When said out loud, "Fashion Week" has a double meaning — and for anyone who's ever been a part of all the action, feeling weak is not only par for the course, it's often the reason we love fashion to begin with. So, in honor of the moments of chaos, beauty, and excitement that made us feel weak, we present My Fashion Week-ness: a compilation of accounts from some of the industry's biggest players. They're spilling their most memorable stories from Fashion Weeks gone by, and the ones that keep them coming back for more.
Iconic photographer Peter Lindbergh's images have been celebrated for decades. Most recently, Lindbergh shot legendary Pirelli calendar, and he's the only person to have shot the calendar three times. This year's edition features some of Lindbergh's friends, like Jessica Chastain, Uma Thurman, Fran Leibovitz, and Nicole Kidman. But when we got a chance to sit down with the man of the hour at Pirelli's "On Beauty" panel at Cipriani's Financial District location in NYC last night, we couldn't help asking about the story behind one of his most famous photographs.
While Lindbergh has photographed basically every supermodel from the late '80s through today, his shot of a gaggle of models (including the likes of Linda Evangelista, Christy Turlington, and Rachel Williams), frolicking on a beach in California, goes down as one of his most memorable. (Plus, it was a gamechanging photograph for all of the models involved.) And the behind-the-scenes story behind the shot sounds like something straight out of The Devil Wears Prada. Or, you know, just a Monday at Vogue.
"People always ask me if my views on women have changed after photographing them for so many years, and I always say no. When I put the supermodels together in 1988 [for that shot], I had the same feeling. I was kind of fed up with women in magazines being presented as so photoshopped, and not as raw. [Photoshopping] is one of the problems with fashion that still exists today. But it's also this idea that you can become the person you want if you buy the clothes; you can pretend to be that person. That's nice, but it's also dangerous.
"When I was in art school, there were kids who would come to class because they wanted to do something and say something — they wanted to express themselves; they had a mission, and it wasn't to have 45 pairs of high heels in their closets. They [simply] wore T-shirts and tennis shoes.

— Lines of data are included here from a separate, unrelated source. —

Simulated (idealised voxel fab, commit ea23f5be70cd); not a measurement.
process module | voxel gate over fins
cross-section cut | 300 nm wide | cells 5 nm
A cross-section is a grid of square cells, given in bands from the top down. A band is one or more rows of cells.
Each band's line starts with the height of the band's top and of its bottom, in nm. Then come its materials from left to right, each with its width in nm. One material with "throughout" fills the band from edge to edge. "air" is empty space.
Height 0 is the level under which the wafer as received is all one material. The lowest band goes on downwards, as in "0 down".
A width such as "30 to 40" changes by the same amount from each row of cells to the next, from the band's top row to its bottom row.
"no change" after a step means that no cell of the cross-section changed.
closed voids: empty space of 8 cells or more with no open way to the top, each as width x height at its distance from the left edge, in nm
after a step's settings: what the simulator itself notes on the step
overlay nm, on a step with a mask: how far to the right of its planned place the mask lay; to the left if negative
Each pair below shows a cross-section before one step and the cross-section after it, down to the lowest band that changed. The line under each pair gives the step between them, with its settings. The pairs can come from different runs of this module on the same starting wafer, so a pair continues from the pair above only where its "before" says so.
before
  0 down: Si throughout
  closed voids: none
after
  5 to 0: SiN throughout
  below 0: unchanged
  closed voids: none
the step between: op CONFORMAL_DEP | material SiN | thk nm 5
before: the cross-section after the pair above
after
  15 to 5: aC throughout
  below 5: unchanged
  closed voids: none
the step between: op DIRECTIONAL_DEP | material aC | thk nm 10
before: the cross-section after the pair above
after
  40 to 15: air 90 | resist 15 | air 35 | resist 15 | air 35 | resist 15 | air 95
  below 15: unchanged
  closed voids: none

"And that's what I said to Mr. [Alexander] Liberman, who worked for American Vogue at the time. And he said, 'Why don't you show us how that looks?' And that's where the [idea of shooting] white shirts on the supermodels came from. And today, nothing has changed except for the Photoshopping. When I see all of the Photoshopping done to models these days, I could cry. What is a woman who defines herself by how she looks when she's 50, as opposed to a woman [focused on] her experiences in life? And I capture that in my pictures. But then, the retouchers go and airbrush it all off and say, '[now] that's beautiful.' No, it's not."
The iconic photograph was later scrapped by Liberman and shoved in a desk drawer: Anna Wintour rediscovered the photos four years later, after she became editor-in-chief of Vogue, according to Lindbergh. She ended up using only one of the shots, though: Lindbergh recalled that Wintour told him she would have given him the cover and a 20-page spread in Vogue, had he shot the photos during her time helming the magazine.
"But that shoot wasn't even emotional for me, as most of them are. I did that simply for the light; that was the end of the story," Lindbergh told us. "But today, for example, to do the Pirelli calendar required a high amount of emotion. I was emotional because I'm in love with all of the women in the calendar, but it wasn't so much because of the experience [of shooting the calendar] itself, but because they agreed to do it."